Saturday, September 10, 2016
Revisiting Old Doordarshan News Readers and Anchors - Rini Simon Khanna
Rini Simon Khanna (born 1964) is a noted Indian television news anchor, who worked with state-run Doordarshan (1985 – 2001), which made her a "household name", and later started a career as voice-over professional and anchor person for various events. She started her career as a newscaster with All India Radio in 1982. Born Rini Simon in Kerala, she grew up in Delhi and numerous cities as her father an officer with the Indian Air Force traveled like all service personnel do. So she studied in almost nine schools in Delhi, Halwara (Punjab), Mumbai, Jodhpur, Bagdogra, Tambaram and back in Delhi. She finished her schooling from The Air Force School at Subroto Park, Delhi in 1981. Thereafter she graduated in English literature from Jesus and Mary College, Delhi University, and did her post graduation in History and also did a PG diploma in Journalism from Indian Institute of Mass Communication (IIMC), New Delhi. With a career that spans three decades now, Rini began producing and hosting programmes and interviews on India’s National Radio, All India Radio at 13 and was soon selected to read the Prime time National News on All India Radio. In addition she does commentary on prestigious occasions such as Independence day, Republic day etc. for television and radio.
She was handpicked from Radio to anchor the National news on Delhi Doordarshan, the premier Indian television channel in 1985, co-anchoring news with Tejeshwar Singh .In addition to presenting news, Rini is an experienced Voice talent, rendering commentary and voiceovers for documentaries, advt films and feature-films. She also anchors international and national conferences, cultural shows and seminars for prestigious organisations, UN agencies, corporate groups and Government agencies. She has also given the female voice over for the Delhi Metro along with male voice over of Shammi Narang. She is married to businessman husband Deepak Khanna. The couple lives in Vasant Kunj, New Delhi and have 25-year-old son Sahil khanna.

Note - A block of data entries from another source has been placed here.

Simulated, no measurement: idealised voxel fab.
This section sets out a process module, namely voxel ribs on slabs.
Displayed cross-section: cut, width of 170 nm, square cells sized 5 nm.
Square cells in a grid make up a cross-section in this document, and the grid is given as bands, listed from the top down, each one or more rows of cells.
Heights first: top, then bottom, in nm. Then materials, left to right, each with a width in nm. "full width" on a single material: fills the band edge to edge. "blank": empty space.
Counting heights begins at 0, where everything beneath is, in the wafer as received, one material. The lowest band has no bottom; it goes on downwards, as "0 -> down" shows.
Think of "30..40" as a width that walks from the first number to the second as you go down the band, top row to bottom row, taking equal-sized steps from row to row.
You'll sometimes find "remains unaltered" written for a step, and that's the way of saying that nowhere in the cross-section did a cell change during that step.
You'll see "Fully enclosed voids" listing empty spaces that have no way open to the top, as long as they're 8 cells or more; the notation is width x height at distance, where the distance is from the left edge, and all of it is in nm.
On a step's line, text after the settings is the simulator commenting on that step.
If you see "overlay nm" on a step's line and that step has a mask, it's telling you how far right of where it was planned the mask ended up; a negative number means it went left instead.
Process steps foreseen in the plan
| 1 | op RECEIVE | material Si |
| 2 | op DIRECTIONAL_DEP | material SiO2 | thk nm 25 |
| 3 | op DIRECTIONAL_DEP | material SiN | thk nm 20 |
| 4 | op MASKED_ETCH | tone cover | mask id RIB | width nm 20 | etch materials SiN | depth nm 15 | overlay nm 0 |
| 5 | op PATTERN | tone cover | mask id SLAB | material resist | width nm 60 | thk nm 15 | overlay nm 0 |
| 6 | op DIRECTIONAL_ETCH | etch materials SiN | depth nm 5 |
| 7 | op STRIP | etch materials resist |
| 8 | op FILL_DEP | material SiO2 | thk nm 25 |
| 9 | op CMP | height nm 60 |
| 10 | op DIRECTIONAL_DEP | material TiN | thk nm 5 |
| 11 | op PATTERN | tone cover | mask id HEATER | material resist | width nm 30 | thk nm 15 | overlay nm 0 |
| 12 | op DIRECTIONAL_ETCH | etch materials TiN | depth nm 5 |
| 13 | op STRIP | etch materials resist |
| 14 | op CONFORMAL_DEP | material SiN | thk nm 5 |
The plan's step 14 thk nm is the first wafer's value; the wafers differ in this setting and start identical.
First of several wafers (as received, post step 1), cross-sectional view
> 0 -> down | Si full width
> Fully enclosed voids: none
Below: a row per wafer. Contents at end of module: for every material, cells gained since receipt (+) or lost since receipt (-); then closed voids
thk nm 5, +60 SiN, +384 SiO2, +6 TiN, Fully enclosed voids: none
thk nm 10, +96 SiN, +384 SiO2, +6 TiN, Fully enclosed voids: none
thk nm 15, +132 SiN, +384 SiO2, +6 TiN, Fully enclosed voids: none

Rewinding to a sepia-toned era, Khanna recalls, "It's been a long journey and one that gave me immense joy. I have my share of wonderful memories of hectic days and tight deadlines." So what does it take to be a good television anchor? "Primarily, news anchors need to be good communicators, with a pleasant personality, a pulse for current affairs and the ability to present events without sensationalising them. But they also need a measured urgency to inform, highlight and empathise," explains Khanna, who landed a job with DD after clearing a written exam and several rounds of auditions. 'Passion' is a relative term in the newsroom, and for Khanna it is synonymous with connecting with viewers rather than 'hunting down' news and intruding into people's lives. "You cannot pretend to be interested; you have to be convinced of what you're saying," she underlines, adding, "Intrusion in any form is repulsive." Of course, changing times and the 'new media' have significantly altered the way journalists conduct themselves. "Today, the need to share is more than it used to be and the ease with which ordinary people can do this makes it very difficult to draw boundaries around what is private and what is public," concedes Khanna. "However, there are clear norms that journalists must follow and such intrusiveness can be curbed if people specify how much they want to share."
According to her, DD's newsreaders enjoyed pleasures and privileges money couldn't buy. "I was on holiday in Ranikhet and we ran out of petrol," she recalls. "We checked into a small hotel and went scouting around. We saw an Air Force station and adventurously walked in and asked the security guard if we could meet the commanding officer. He recognised me and informed the commanding officer, who was also a great fan! We shared a wonderful evening with them. The next morning, we found a whole tank of fuel for our onward journey to Almora. How can one ever repay such generosity?" In Khanna's view, DD's self-censoring style was a means to discipline newsreaders, to avoid them 'interpreting' the news. "We were able to perform our duties without really being on a leash," she explains. "There was no interference, only an understanding that we adhere to the norms of decency and the need to inform relevant and important news. We were not encouraged to 'colour' news in any way; we had to keep it as objective and as close to the truth as possible." The DD veteran agrees that news anchors today need to constantly evolve and adapt to a fast-changing medium. "But the scams revealing layers of corruption and fixing between journalists, lobbyists and politicians are a huge letdown to the trust the Fourth Estate enjoys," she adds. DD began to lose its exclusivity—and viewers—with the advent of private channels in the early 1990s. But Khanna quit for personal reasons. And she has no regrets. "Today's aggressiveness and competitiveness do not appeal to me and I choose not to be a part of it," says Khanna firmly. She continues to hold her former employer in high regard. "DD is still the biggest national public broadcaster and the government's communication arm," she asserts. "I have great respect for them and continue to work with them whenever they ask me to. The reach of Doordarshan is legendary and, in remote places, it remains the only means of information and entertainment despite the presence of satellite TV. People respect it for its non-sensational, comprehensive and reliable coverage."